May 2, 2011: Federal Election
May 14, 2011: Green Party of Canada wrote to Elections Canada to register complaints about electoral irregularities.
February, 2012: Postmedia News and the Ottawa Citizen reported that, during the 2011 federal election, misleading automated phone calls were made in the riding of Guelph Ontario using[a prepaid “burner phone” registered to “Pierre Poutine.” Subsequent articles identify 13 additional ridings where such calls were made.
March, 2012: Chief Electoral Officer Marc Mayrand told a parliamentary committee that the agency was investigating 800 complaints about calls which provided false information about polling locations or were harassing in nature.
March, 2012: CBC TV reported that voters in 31 ridings had revealed to Conservative Party candidates that they would not be voting Conservative before they received misleading calls.
March, 2012: Applications were filed in seven ridings alleging that “… fraud, corrupt or illegal practices affected the outcome of the election.” Don Valley East, Elmwood-Transcona, Nipissing-Timiskaming, Saskatoon-Rosetown-Biggar, Vancouver Island North, Winnipeg South Centre and Yukon. Each application was submitted by a voter who had received a misleading call. (The application from Don Valley East has since been withdrawn.)
April, 2012: A survey conducted for the applicants by Ekos Research Associates showed that Liberal supporters were four times more likely to receive a misleading call than pro-Conservatives. The Ekos poll concluded that the calls resulted in a one percent vote suppression (people deciding not to vote or being unable to figure out how to vote) in the target ridings – won by Conservatives with between 18 and 1,827 votes.
May, 2012: Court documents showed that Elections Canada traced a computer IP address used by Andrew Prescott, the deputy campaign manager in the Conservative campaign in Guelph, Ontario, to the “Pierre Poutine” RackNine account that paid for local robocalls, falsely directing voters to the wrong polling stations.

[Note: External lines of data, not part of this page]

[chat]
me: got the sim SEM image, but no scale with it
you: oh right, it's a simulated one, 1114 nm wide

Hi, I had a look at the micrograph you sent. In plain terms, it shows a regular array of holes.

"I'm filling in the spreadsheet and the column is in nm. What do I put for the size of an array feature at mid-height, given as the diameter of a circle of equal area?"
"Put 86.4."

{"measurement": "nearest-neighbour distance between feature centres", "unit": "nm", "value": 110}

August, 2012: The Conservatives’ main call-centre company – RMG – rejected any suggestion that their company was used to make misdirecting calls, contradicting the testimony of a Thunder Bay call-centre worker. However, the company admitted that its script stated that Elections Canada had changed polling stations, ignoring instructions from Elections Canada to all federal parties that they not make such calls an despite the fact that few polling station locations were changed. In the six ridings involved in the legal case, only one location in one riding was changed.
May, 2012: The author of the 2008 book How to Rig an Election, Allen Raymond, who spent three months in an American prison for making illegal political calls for the Republicans, commented on Canada’s version: “The thing that stands out most egregiously is the number of ridings involved … This seems to be fairly systematic.”
June, 2012: Conservative lawyer Arthur Hamilton tried to have the COC cases thrown out before any evidence could be presented – arguing that they were frivolous and vexatious. The Court rejected that argument and awarded costs against the CPC.
August, 2012: The new Commissioner of Canada Elections Yves Cote announced that Elections Canada had updated the number of complaints it had received concerning misleading election phone calls – but refused to share details in Federal Court about its robofraud investigations. There have now been more than 1,400 complaints in 247 different ridings.
September 18, 2012: The Harper Conservatives again tried to derail legal proceedings on the applications to overturn election results. They submitted a motion on “security for costs” seeking to force the nine Canadian voters who launched legal applications in March to post a deposit of $260,409 to cover the affected Conservative MPs’ costs – as a condition of the hearings proceeding in December. This ran contrary to the Canada Elections Act, which sets the security for costs for any applicant at $1,000. The Court again rejected the CPC request and awarded costs against the Party.
October 31, 2012: CBC journalist Evan Solomon interviewed Michael Sona, the former Conservative campaign worker from Guelph who was once identified as “Pierre Poutine.” Sona denied being the originator of misleading robocalls. “I’m not going to take the fall for something I didn’t do.” He noted that it wasn’t credible to think he could have coordinated such a “massive scheme” when he didn’t have the needed access.
November 20, 2012: Postmedia News revealed that in the days before the May, 2011 election, voters expressed their frustration with misleading calls from the Conservative Party. Emails obtained under the Access to Information Act showed that Elections Canada officials found the complaints from 13 ridings so serious that they contacted Conservative Party lawyer Arthur Hamilton. A day later, Hamilton responded, claiming the calls were being made to ensure Conservative voters got to the right polling stations. Elections Canada found this didn’t quite explain things, wrote Hamilton again, but got the same answer.
December 10, 2012: Federal Court begins hearing applications from eight Canadians in six federal ridings regarding robocalls and voter suppression.